Hmm, OK, there are two problems I see.
One problem is that this testcase breaks. We can declare it invalid or
one other possibility I run across is to teach locally_bound predicate
in varasm to not believe that this hidden inline function is going to be
linked locally. This is very similar to way -fvisibility works - ie
function is hidden only if defined in current unit and would result in
DSO to build and even link if the other DSO will export the inline
function (that won't happen with -fv-i-h on the other DSO, right?)

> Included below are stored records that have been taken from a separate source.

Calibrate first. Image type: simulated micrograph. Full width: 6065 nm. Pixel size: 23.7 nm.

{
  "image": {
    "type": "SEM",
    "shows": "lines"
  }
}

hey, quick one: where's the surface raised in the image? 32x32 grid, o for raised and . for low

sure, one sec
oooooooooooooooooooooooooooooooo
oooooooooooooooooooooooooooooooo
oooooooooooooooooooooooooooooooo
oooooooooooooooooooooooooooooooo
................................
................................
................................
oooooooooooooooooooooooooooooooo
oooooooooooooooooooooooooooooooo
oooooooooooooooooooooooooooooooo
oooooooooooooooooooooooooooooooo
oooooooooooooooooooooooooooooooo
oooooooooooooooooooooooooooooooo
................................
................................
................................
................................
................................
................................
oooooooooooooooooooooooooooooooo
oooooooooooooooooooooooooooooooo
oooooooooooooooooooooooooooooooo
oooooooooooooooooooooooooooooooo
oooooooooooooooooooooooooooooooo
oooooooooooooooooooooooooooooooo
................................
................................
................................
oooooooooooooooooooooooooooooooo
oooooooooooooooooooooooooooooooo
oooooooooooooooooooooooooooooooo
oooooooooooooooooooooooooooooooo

This is not quite trivial, becuase -fv-i-h is hanled in the frontend and
backend already don't see whether the particular inline was actually
declared hidden (where user should provide it in within same DSO) or
whether the hidden implied this way, but I guess we can simply be
conservative here and when flag is active, thread this way all comdats
with inline flag and hidden visibility.
But the more general problem however is that I think it is quite
incorrect to call comdat linkonce function directly without actually
outputting it into current compilation unit, at least from the
definition of comdat flag:
/* Used in a DECL to indicate that, even if it TREE_PUBLIC, it need
not be put out unless it is needed in this translation unit.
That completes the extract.